The preemption doctrine is founded on the Supremacy Clause of the United States Constitution which declares that the

 

Constitution, and the laws of the United States which shall be made in Pursuance thereof . . . shall be the supreme Law of the Land . . . any Thing in the Constitution or Laws of any State to the Contrary notwithstanding. (Emphasis supplied.)

 

When federal legislation or regulation is applicable to conduct which is also the subject of state law or regulation, whether the challenged state law or regulation survives is determined in accord with the preemption doctrine. This doctrine reflects judicial efforts to delineate the spheres of federal and state government authority within the federal system. The Supreme Court has established two criteria or tests in evaluating whether a particular state law or regulation is preempted: (1) the congressional intent test and (2) the conflict test.

First, the Court assumes that the police powers of the state are not to be superseded in the absence of a "clear and manifest purpose of Congress." Congressional preemptive intent may be found in explicit statutory command or inferred from the statute’s structure and purpose. If such intent is found, under the Supremacy Clause, the state law or regulation must give way—that is, it is preempted.

Second, even if there is no manifest congressional intent to preempt, the Court also seeks to ascertain whether state law conflicts with federal law. The criterion for ascertaining whether federal and state law are so inconsistent that the state law must be preempted is "whether, under the circumstances . . . [the state] law stands as an obstacle to the accomplishment and execution of the full purposes and objectives of Congress." Conflict clearly occurs when federal law mandates action prohibited by state law or vice versa. As the degree of state interference with the federal legislative scheme diminishes, the presence of conflict becomes more subtle.

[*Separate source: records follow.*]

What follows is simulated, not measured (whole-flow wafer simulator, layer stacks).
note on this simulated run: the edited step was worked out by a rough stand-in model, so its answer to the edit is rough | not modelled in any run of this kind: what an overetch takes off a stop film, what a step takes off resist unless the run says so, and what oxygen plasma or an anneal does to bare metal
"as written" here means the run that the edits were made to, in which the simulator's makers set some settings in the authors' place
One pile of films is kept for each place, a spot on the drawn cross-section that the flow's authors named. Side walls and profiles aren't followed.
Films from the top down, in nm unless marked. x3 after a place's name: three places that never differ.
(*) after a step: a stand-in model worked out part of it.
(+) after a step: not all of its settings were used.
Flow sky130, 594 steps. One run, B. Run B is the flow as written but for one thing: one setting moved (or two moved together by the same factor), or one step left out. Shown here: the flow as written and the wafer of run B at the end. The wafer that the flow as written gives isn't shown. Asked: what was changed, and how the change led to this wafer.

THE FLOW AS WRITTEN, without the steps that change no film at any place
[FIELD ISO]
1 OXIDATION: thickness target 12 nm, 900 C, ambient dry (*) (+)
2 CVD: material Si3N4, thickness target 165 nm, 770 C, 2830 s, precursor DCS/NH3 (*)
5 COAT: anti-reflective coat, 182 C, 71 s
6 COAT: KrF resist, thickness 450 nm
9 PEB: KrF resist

The congressional intent and conflict tests under the preemption doctrine, being quite general, are subject to a wide range of judicial interpretations. The Court’s willingness to preempt state law has dramatically oscillated over time between a high degree of solicitude for federal interests (thereby heavily favoring preemption) and greater respect and tolerance of state concerns. In more recent years the latter tendency has been more common. Nevertheless, there is little doubt that, in the absence of McCarran Act protection, both actual preemptions and uncertainty as to whether future regulatory efforts will be preempted will tend to circumscribe state willingness and/or ability to respond to insurance regulatory problems.